Industry Insights: Malibu Farm Chef Helene Henderson
The Swedish chef, farmer and restaurateur tells Loop21 how she made it in California’s culinary scene.
It’s hard not to be inspired by a woman like Helene Henderson.
Born in Sweden to an African American father and Scandanavian mother, Henderson, who is also the author of the cookbook The Swedish Table, went from cooking in her family home to catering events for Hollywood’s A-list before opening her own restaurant, Malibu Farm Café on the Pier. Helene’s seasonal organic dishes have made her one of the most in-demand chefs in Southern California, and Loop21 stopped by her bustling restaurant to get insight into how she’s accomplished so much in such a little time.
Loop21: What attracted you to the culinary world?

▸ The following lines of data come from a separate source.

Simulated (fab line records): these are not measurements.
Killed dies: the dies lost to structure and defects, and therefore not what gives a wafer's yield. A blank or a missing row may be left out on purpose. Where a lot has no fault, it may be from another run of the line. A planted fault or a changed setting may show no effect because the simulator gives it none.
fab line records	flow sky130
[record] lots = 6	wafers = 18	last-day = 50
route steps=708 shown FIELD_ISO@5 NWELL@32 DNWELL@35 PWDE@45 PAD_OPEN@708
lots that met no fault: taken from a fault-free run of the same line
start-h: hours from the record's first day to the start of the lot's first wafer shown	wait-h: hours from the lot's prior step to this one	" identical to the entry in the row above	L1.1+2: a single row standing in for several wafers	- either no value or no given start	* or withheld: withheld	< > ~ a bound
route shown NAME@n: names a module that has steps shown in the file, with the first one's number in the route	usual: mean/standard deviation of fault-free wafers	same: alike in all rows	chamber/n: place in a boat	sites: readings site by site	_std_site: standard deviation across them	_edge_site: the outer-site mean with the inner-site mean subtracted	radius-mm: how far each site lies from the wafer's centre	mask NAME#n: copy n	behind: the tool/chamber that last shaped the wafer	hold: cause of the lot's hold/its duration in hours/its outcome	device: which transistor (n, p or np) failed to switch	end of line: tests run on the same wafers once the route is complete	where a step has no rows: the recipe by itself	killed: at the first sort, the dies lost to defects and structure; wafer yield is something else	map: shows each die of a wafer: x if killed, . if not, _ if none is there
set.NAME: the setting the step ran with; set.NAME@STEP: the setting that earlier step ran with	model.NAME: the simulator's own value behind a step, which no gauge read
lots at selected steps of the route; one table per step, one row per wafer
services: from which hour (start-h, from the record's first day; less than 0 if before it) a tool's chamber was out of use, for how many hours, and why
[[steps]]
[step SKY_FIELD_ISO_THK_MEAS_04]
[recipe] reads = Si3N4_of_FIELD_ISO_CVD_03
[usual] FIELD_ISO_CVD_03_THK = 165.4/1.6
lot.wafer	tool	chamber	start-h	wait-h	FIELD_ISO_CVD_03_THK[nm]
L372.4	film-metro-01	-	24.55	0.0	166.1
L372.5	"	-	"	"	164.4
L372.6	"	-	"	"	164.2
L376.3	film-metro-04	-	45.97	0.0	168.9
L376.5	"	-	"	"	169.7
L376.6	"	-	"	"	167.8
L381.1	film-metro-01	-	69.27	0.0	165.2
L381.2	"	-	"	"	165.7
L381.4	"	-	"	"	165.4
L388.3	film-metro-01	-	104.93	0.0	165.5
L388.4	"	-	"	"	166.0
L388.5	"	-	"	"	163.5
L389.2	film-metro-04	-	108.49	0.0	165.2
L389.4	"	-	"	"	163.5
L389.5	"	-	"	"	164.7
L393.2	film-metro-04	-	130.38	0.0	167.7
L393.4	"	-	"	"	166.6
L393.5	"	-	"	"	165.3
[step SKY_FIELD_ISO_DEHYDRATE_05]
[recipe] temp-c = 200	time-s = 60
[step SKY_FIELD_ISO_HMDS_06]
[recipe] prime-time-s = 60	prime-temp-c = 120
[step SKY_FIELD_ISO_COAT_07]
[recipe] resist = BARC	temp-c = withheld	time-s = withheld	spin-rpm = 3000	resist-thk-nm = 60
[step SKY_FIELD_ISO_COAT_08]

Helene Henderson: Well I don't know that that's anybody's necessary decision, but my mother was a waitress and I started working in the restaurant when I was like 10 years old. So, I have been stuck in the kitchen forever, made several attempts to get out, but none of them successful.
Loop21: Who have been some of your mentors in this industry?
HH: I am not sure that I have had a lot of mentors, but the one person that encouraged me to go to America is somebody who owns one of Sweden's largest independent burger chains in the world, that is holding McDonald's and the others a bay, which is called Swedish Mac's Burgers. That person that started that company is from the town where I grew up and I was working as a waitress at the restaurant where my mother worked. He also had a little French restaurant at the time, where he hired me and encouraged me to work there. When I went to America he is the one who set me up with my first connection here, so if I ever had a mentor it was probably him.
Loop21: Do you think it’s important for people to have mentors in this industry?
HH: I think it would be excellent! There are definitely some things I would have done differently if I knew. You know, the town I grew up was in the steel industry and no women were really in the food world, so there was nobody that even suggested it. You go to culinary school or go down that path so, you know I think that is a great thing to have somebody that has the bigger picture and can look at you as a young person and guide you to where you're going.
Loop21: How did you build up the buzz around your business?
HH: You know what, that was really accidental because I had another catering company called Lavender Farms Catering. I went into being a private chef, and I was doing that for Stacy Snider, who is the CEO of DreamWorks.
Just for fun, some of the women in the neighborhood asked if I would start teaching cooking classes. I did these classes for just pure self-amusement and one of the husbands said, "Why don't you start a blog so you can post your recipes for the class?" That's really how it all started.
More people came to classes and then after about a year and a half someone said, "Well why don't you host a dinner?" It was really just women in the beginning and they said, " Why don't you have a big dinner so that the husbands can come and see what we are doing at the classes."
We threw it as a fundraiser for the school, because I was like “Who is going to buy tickets for this?” So we did that and immediately it was big and everyone was like “When is the next dinner?”
The first dinners were at the farm at my house and then we started taking the dinners on the road and it kind of just all grew by itself. We started getting visitors from China and Russia that were like “Hey we are coming to Malibu how do we get to Malibu Farms?” I was like there is not really such a thing as Malibu Farms. This is like my house and it's not open to the public and then this location came about.
Loop21: What's something you'd like to see change in the culinary industry?
HH: Well, you know I haven't been in this particular industry that long to have the foresight to say what changes there should be, but there is definitely not a lot of women. There aren't a lot of women on the line, but I'm not sure women want to work the line. In applications that we post online, I would say the responses we got are 100% male applications. So, I think women should enter into the field more.
Loop21: Do you think people of color are fairly represented in this industry?
HH: Not in the kitchen. I would say it's really heavily white male dominated or Hispanic male dominated. It’s like you post an application and you look at the responses and there really aren't any out there. So maybe it’s that the interest from women or blacks isn't there but they just aren't responding to us. I think it’s not that they aren't being hired, it’s that they aren't pursuing those fields and they aren't responding to the chances that are out there.
Loop21: What advice would you give to someone who is trying to break into the culinary industry?
HH: I would say just getting out there and cooking is number one. When I started my first catering company, I never set out for it to be a company. If you want to be in the cooking world just get started. You could just start cooking for your friends a lot and put your food out there and see what the response is. If your friends aren't digging it that means you probably aren't that good at cooking.